January 25, 2024

Shalem Graduate Calls Out Harvard on Support for Hamas

In the weeks following the brutal Hamas attack on Israelis on October 7th, people were shocked by the virulent pro-Hamas protests that erupted at America’s most elite universities. Even more, they were shocked by those same university leaders’ timid responses. For J.J. Kimche ’19, however, that shock took on a deeply personal dimension: He shares classrooms and libraries with these Hamas supporters as a Harvard doctoral student.

Kimche, a graduate of Shalem’s third class, is currently pursuing a PhD at Harvard in modern European thought and Jewish intellectual history. The son of a family of renowned British rabbis and Jewish educators, Kimche is also himself a teacher of classic Jewish texts: In Israel, while pursuing his degree at Shalem, he taught at a prominent yeshiva for English-speaking high-school graduates, while in Cambridge he served for three years as the Orthodox educator at MIT Hillel. In addition, he is deeply involved in the global Jewish conversation, both as a student, a researcher, a writer, and now, as the host of The Podcast of Jewish Ideas, which engages notable scholars from across the English-speaking world in conversation on Jewish themes. He was therefore aware, he explained in a recent op-ed for The Wall Street Journal, of the wide range of feelings on the part of Harvard’s Jewish students toward pro-Palestinian groups on campus before October 7th.

“Some sympathize with their cause; others see them as hostile; most ignore them. By and large, we have been happy to regard members of such groups as fellow travelers on the journey of discovery,” he wrote. “But during a moment of stunning moral clarity—such as the live-streaming of masked terrorists gleefully machine-gunning Jewish families—one would expect fellow students of all political persuasions to unite in horror and condemnation. The deepest political differences can be tolerated if we all abide by a basic framework of decency.”

It was precisely that framework that was missing when, on October 8th, more than 31 student groups on Harvard’s campus reacted to the news of Hamas’ murder, torture, rape, and kidnapping of Israelis with a statement of “unwavering support for the resistance in Gaza.” So, too, was it missing from Harvard’s leaders’ subsequent statement, which only mildly criticized Hamas and made no mention of its students’ overwhelming support for their atrocities. And finally, it was glaringly absent from then-President Claudine Gay’s recent congressional testimony on antisemitism on campus, a key cause of her forced resignation last month.
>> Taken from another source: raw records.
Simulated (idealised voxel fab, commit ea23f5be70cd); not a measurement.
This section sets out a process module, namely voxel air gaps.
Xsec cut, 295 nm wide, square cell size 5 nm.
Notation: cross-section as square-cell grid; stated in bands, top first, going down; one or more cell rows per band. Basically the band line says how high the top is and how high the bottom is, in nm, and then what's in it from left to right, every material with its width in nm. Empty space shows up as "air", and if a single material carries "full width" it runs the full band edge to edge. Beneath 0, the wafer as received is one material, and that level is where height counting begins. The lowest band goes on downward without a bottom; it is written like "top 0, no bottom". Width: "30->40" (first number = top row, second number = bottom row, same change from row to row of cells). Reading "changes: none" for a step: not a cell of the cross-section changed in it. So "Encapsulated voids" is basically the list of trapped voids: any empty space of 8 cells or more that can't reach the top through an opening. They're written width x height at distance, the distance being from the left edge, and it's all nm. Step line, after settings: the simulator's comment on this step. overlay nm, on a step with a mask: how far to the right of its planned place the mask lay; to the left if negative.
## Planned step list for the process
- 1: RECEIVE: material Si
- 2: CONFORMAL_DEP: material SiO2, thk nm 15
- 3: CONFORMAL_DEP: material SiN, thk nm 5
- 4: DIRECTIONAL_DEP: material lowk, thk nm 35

For Kimche, who is the grandson of an Auschwitz survivor and student of German-Jewish history, Harvard’s failure to respond was not only cause for profound concern and disappointment. It was also the beginning of an outspoken campaign, which included both the piece in The Wall Street Journal and a forceful appearance on CNN, Fox News, and various radio shows. In each instance, he not only called out pro-Hamas supporters as the danger to Jewish students that they are, but also called on university leadership—at Harvard and elsewhere—to take action before it’s too late. Recently, his calls were amplified by the decision of a group of fellow Jewish students to file a lawsuit alleging that the university is failing to protect its Jewish students and choosing not to enforce its own policies against their harassment.

Beyond calling on Harvard’s leaders to ensure the safety of its Jewish students—which includes, he insists, an unequivocal condemnation of pro-Hamas support—Kimche also wants them to do something even more difficult: engage in self-reflection. After all, he points out, if the pro-Hamas fervor that has swept American universities reveals anything, it is an essential flaw in their education.

“The fact that someone can spend four years at Harvard University and come out shrugging his shoulders or even smiling at the murder of women and children shows that there is a deep problem at the very heart of the education he’s received,” Kimche concludes. While recognizing that academics have a long history of endorsing the most appalling ideologies and movements, he nonetheless urges Harvard and other universities to stand on the right side of Israel’s war against Hamas.

If they don’t, he warns, the “golden age” for American Jewish students at their nation’s universities will come to a bitter end.